How to export full-text files with SQL?

Question

There are an easy way to import/export full-text fields as files?

that solve the problem of "load as multiple lines".
Trying with SQL's COPY I can only to transform full-file into full-table, not into a single text field, because each line from COPY is a raw.
that solve the save-back problem, to save the full XML file in the filesystem, without changes in bynary representation (preserving SHA1), and without other exernal procedures (as Unix sed use).

The main problem is on export, so this is the title of this page.

PS: the "proof of same file" in the the round trip — import, export back and compare with original — can be obtained by sha1sum demonstration; see examples below. So, a natural demand is also to check same SHA1 by SQL, avoiding to export on simple check tasks.

All examples

Import a full text into a full-table (is not what I need),
and test that can export as the same text.
PS: I need to import one file into one field and one row.
Transform full table into one file (is not what I need)
and test that can export as same text.
PS: I need one row (of one field) into one file.
Calculate the hash by SQL, the SHA1 of the field.
Must be the same when compare ... Else it is not a solution for me.

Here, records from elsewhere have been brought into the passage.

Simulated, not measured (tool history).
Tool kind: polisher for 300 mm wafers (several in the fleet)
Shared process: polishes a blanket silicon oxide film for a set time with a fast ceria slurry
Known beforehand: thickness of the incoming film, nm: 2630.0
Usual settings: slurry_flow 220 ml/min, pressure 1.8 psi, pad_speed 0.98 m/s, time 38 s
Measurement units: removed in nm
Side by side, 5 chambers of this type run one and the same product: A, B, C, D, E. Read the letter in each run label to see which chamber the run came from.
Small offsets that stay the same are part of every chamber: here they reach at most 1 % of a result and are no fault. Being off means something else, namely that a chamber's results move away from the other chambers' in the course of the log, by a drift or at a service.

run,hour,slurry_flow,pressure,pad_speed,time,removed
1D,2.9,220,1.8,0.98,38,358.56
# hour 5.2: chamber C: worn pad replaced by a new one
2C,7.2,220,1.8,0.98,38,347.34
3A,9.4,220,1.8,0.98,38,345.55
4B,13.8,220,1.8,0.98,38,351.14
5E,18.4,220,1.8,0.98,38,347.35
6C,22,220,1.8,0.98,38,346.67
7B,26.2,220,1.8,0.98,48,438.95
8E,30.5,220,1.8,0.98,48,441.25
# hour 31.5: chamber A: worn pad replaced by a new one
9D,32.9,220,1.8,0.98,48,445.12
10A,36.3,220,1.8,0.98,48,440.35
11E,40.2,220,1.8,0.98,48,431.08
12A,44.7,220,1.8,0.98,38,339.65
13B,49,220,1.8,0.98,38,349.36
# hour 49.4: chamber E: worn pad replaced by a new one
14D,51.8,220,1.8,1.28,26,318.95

The folowing examples show each problem and a non-elegant workaround.

1. Import

CREATE TABLE ttmp (x text);
COPY ttmp FROM '/tmp/test.xml' ( FORMAT text ); -- breaking lines lines
COPY (SELECT x FROM ttmp) TO '/tmp/test_back.xml' (format TEXT);

Checking that original and "back" have exactly the same content:

sha1sum /tmp/test*.*
  570b13fb01d38e04ebf7ac1f73dfad0e1d02b027  /tmp/test_back.xml
  570b13fb01d38e04ebf7ac1f73dfad0e1d02b027  /tmp/test.xml

PS: seems perfect, but the problem here is the use of many rows. A real import-solution can import a file into a one-row (and one field). A real export-solution is a SQL function that produce test_back.xml from a single row (of a single field).

2. Transform full table into one file

Use it to store XML:

CREATE TABLE xtmp (x xml);
INSERT INTO  xtmp (x) 
  SELECT array_to_string(array_agg(x),E'\n')::xml FROM ttmp
;
COPY (select x::text from xtmp) TO '/tmp/test_back2-bad.xml' ( FORMAT text );

... But not works as we can check by sha1sum /tmp/test*.xml, not produce the same result for test_back2-bad.xml.

So do also a translation from \n to chr(10), using an external tool (perl, sed or any other)
perl -p -e 's/\\n/\n/g' /tmp/test_back2-bad.xml > /tmp/test_back2-good.xml

Ok, now test_back2-good.xml have the same hash ("570b13fb..." in my example) tham original. Use of Perl is a workaround, how to do without it?

3. The SHA1 of the field

SELECT encode(digest(x::text::bytea, 'sha1'), 'hex') FROM xtmp;

Not solved, is not the same hash tham original (the "570b13fb..." in my example)... Perhaps the ::text enforced internal representation with \n symbols, so a solution will be direct cast to bytea, but it is an invalid cast. The other workaround also not is a solution,

SELECT encode(digest( replace(x::text,'\n',E'\n')::bytea, 'sha1' ), 'hex') 
FROM xtmp

... I try CREATE TABLE btmp (x bytea) and COPY btmp FROM '/tmp/test.xml' ( FORMAT binary ), but error ("unknown COPY file signature").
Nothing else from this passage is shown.